Determining if data redistribution is needed

Determining the current data distribution for a database partition group or table can be helpful in determining if data redistribution is required. Details about the current data distribution can also be used to create a custom distribution map that specifies how to distribute data.

About this task

If a new database partition is added to a database partition group, or an existing database partition is dropped from a database partition group, perform data redistribution to balance data among all the database partitions.

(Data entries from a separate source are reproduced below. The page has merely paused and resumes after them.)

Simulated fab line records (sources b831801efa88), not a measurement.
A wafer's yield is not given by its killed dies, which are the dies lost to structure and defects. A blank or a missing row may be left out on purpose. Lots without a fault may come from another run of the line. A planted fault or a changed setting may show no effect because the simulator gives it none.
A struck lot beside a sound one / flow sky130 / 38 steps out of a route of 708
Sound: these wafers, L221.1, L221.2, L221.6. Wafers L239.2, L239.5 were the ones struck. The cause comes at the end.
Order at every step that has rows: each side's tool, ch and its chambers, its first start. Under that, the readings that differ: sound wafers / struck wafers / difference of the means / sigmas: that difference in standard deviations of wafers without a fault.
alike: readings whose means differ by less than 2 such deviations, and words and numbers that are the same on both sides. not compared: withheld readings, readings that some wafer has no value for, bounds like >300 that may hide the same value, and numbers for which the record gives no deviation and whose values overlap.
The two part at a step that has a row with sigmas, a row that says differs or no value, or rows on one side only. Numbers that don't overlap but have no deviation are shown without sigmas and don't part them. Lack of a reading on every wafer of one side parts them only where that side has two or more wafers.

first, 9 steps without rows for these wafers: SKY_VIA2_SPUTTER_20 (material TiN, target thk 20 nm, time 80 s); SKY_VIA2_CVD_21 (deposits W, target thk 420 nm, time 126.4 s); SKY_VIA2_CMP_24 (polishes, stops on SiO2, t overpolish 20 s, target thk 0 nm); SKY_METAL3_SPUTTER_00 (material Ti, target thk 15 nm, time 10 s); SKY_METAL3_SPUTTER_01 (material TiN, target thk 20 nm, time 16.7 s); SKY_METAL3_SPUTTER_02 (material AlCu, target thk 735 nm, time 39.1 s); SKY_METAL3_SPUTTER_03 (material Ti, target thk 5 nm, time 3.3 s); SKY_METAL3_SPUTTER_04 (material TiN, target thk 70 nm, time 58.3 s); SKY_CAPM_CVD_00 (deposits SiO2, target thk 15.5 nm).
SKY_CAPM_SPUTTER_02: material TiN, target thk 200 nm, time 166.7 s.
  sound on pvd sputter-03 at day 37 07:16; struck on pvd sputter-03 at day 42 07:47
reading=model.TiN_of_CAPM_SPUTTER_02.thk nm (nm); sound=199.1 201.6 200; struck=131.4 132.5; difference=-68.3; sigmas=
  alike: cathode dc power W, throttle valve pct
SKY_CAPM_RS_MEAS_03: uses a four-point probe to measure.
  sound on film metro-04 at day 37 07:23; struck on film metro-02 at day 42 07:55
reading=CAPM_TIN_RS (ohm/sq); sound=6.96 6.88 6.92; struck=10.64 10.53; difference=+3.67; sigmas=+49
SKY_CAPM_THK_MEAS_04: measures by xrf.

If no database partitions have been added or dropped from a database partition group, then data redistribution is usually only indicated when there is an unequal distribution of data among the database partitions of the database partition group. Note that in some cases an unequal distribution of data can be desirable. For example, if some database partitions reside on a powerful machine, then it might be beneficial for those database partitions to contain larger volumes of data than other partitions.

Procedure

To determine if data redistribution is needed:

  1. Get information about the current distribution of data among database partitions in the database partition group.
    Run the following query on the largest table (alternatively, a representative table) in the database partition group:
    SELECT DBPARTITIONNUM(column_name), COUNT(*) FROM table_name
          GROUP BY DBPARTITIONNUM(column_name)
          ORDER BY DBPARTITIONNUM(column_name) DESC
    Here, column_name is the name of the distribution key for table table_name.

    The output of this query shows how many records from table_name reside on each database partition. If the distribution of data among database partitions is not as desired, then proceed to the next step.

  2. Get information about the distribution of data across hash partitions.
    Run the following query with the same column_name and table_name that were used in the previous step:
    SELECT HASHEDVALUE(column_name), COUNT(*) FROM table_name
          GROUP BY HASHEDVALUE(column_name)
          ORDER BY HASHEDVALUE(column_name) DESC

    The output of this query can easily be used to construct the distribution file needed when the USING DISTFILE parameter in the REDISTRIBUTE DATABASE PARTITION GROUP command is specified. Refer to the REDISTRIBUTE DATABASE PARTITION GROUP command reference for a description of the format of the distribution file.

  3. Optional: If the data requires redistribution, you can plan to do this operation during a system maintenance opportunity.

    When the USING DISTFILE parameter is specified, the REDISTRIBUTE DATABASE PARTITION GROUP command uses the information in the file to generate a new partition map for the database partition group. This operation results in a uniform distribution of data among database partitions.

    If a uniform distribution is not desired, you can construct your own target partition map for the redistribution operation. The target partition map can be specified by using the USING TARGETMAP parameter in the REDISTRIBUTE DATABASE PARTITION GROUP command.

Results

After doing this investigation, you will know if your data is uniformly distributed or not or if data redistribution is required.